Visually confusable characters (5)

Sun Aug 10 22:15:22 CEST 2014

On 8/9/2014 10:48 AM, John C Klensin wrote:

John,

I thought it best to reply to your points individually, as some
branches of the discussion are probably not going to be as deep.

As you wrote them "in no particular order", I'm going to respond
to them in the same way.

This message responds to point (5)

A./

> (5) Normalization is sufficient to produce equality comparisons
> in characters that are identical in form within the same script,
> type style, etc.
>
> When the IDNA WG read what seemed to be the relevant sections of
> the Unicode Standard and corresponding UAXs and UTRs, and was
> advised about them by various people very close to Unicode
> standardization, we made some inferences about both the use and
> effects of normalization and future plans about new code points
> within a script that were related to older ones.  Obviously a
> wrong conclusion or several of them.
>

Using text as an identifier (as opposed to IP addresses) drags with
it all the messy, conflicting  and sometimes self-inconsistent ways
in which communities use text.

Sometimes that is expressed as being a problem of "Unicode",
when in fact it is not.

Normalization Form C has as design point primarily the folding
of "dual encoding" forced upon Unicode as criterion for acceptance
by the wider technical and user community.

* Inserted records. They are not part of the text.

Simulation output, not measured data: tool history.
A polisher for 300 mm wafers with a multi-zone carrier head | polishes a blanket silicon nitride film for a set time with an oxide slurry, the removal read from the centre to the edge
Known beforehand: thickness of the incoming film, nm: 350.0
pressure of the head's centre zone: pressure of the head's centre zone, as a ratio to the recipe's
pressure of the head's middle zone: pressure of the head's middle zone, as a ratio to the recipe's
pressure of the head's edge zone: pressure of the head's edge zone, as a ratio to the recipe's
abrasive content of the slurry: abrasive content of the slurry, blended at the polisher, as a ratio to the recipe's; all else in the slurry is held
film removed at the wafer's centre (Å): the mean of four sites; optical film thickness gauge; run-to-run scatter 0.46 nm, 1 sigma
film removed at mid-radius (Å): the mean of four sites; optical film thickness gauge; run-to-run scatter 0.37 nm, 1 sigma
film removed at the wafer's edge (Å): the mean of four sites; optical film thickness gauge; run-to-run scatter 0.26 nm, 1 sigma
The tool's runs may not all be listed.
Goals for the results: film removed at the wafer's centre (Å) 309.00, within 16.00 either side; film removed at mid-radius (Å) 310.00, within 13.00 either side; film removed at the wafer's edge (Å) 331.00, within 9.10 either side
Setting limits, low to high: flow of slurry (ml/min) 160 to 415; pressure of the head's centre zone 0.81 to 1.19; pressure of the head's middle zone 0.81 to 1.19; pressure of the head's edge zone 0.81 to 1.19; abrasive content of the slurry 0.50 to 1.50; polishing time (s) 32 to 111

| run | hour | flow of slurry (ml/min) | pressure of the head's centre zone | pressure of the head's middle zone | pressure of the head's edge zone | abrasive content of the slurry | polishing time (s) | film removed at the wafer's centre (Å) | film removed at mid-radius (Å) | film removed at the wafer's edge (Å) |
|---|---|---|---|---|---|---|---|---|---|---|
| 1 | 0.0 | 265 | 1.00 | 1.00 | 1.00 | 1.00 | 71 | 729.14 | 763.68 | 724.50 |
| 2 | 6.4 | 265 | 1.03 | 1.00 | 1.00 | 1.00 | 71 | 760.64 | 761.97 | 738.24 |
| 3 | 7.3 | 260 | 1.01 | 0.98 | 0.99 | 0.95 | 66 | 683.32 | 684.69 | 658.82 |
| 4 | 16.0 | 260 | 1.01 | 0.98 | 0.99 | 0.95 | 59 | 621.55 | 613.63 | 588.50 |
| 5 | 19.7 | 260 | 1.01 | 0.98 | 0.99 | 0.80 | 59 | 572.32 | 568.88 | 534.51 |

It is emphatically not, and has never been a "confusables" or even
visually equivalent folding.

Normalization Form KC had as design point the folding of additional
instances, mainly caused by Asian standards where short sequences,
of Latin of Kana letters are often represented in a single "cell" and
therefore have a singleton encoding. These are weaker instances
of dual encoding - by applying NFKC one does throw away information
that cannot be regenerated by context or font selection, but it would
be, in principle, possible to carry it out of band (in rich text). In
practice, it is not clear that implementations actually allow this.

In many instances, NFKC foldings are more aggressive than needed
for mere visual folding - for example clustered kana do no look like
strung out kana.

So, in  a sense, if a rigorous confusables folding was desired, then
neither of the normalization forms are complete or appropriate.

On the other hand, I observe that, for example for the Arabic
script, the debate is not finished on what a suitably robust
confusables folding would be. Arabic has letters that share forms
in some positions in the word and differ when placed in other
position. There's still debate whether these letters should be
treated as confusables only in those positions, or always.

The latter is more robust, especially as adherence to the
nominal differences in shape is not universal across type
faces (and the practice among users can involve typing the
"wrong" code point as long as it looks OK).

In other words, I don't see that it would have been possible
at the time IDNA2008 was created to come up with a well-
defined confusibles folding that would have been free of
any perceived problems 5 years later.

I simply think it's not possible to render text absolutely
"safe" by means of a fundamental protocol. I'm pessimistic
in the sense that additional layers of review will be needed
no matter what the protocol looks like, and optimistic that
some of the work that is being pursued at the moment in
the more limited arena of TLDs will ultimately generate
a host of useful information as well as techniques that could
be used to strengthen these additional layers.

A./